Necessary Data
As a computer engineer, I have been sat in peoples living rooms for more than 30 years repairing, rebooting, and reinstalling their personal computers. Each time with an ever-increasing amount of personal data – obviously photos, documents, illegal songs, etc., and every client instructs me to take care of their photos. I have tried to educate user’s on how to take ownership of their data – categorize images and rename them appropriately. Actually, that’s not true because I’ve only really said it in my head, but from an engineer’s perspective I can tell you that a computer stores data like a teenager… it’s everywhere! It’s in various orders, a catalog of file extensions and also, some selfish applications like to keep images and documents within their own program directories or local user folders.
So whilst moving someones data from one harddrive to another, you realise how much data really is unneccessary – especially on a clean, fresh o/s install.
Reduce Cloud Data
Photos and Home videos are very private and I have always advised people to take ownership of their private data and keep these on local storage – backup onto USB, print as photo albums, or burn onto DVD.
Cloud backup is obviously safe, encrypted, and very easy to use – it’s just the same as a USB drive – you can copy files on and off very quickly but anything stored there is obviously not completely under your control. Common sense will tell you that accounts can get hacked, wars break out, communication lines get cut and Privacy Laws are passed, all whilst your data sits in a folder on someone else’s hard drive, in a different country.

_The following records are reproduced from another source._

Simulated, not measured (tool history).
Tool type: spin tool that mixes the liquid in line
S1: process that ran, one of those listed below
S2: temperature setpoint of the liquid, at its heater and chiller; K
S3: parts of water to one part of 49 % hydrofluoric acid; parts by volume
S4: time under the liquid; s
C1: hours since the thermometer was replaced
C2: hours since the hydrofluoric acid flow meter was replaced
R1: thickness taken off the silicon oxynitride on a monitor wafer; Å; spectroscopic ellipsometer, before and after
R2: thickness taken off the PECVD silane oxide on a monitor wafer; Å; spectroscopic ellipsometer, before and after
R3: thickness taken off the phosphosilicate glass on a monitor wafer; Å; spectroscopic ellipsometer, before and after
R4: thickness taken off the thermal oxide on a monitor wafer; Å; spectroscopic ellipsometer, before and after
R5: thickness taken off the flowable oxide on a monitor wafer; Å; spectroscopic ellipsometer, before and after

Backups to the Cloud sometimes involve just grabbing folders and uploading them to the cloud.. so there’s a good chance that most of those Gb’s of data could be fairly unnecessary. Imagine a server farm, humming and buzzing away, and suppose that 70% of that data is either old college work, half typed documents, redundant cookies, several versions of the same photo, and ‘run once’ downloaded zips.
When considering your own personal ‘environmental footprint’, take a look at how much data you store online and how much of that do you actually need. Please do not make the common mistake of using your favorite social media platform as your only storage for old family photos and videos.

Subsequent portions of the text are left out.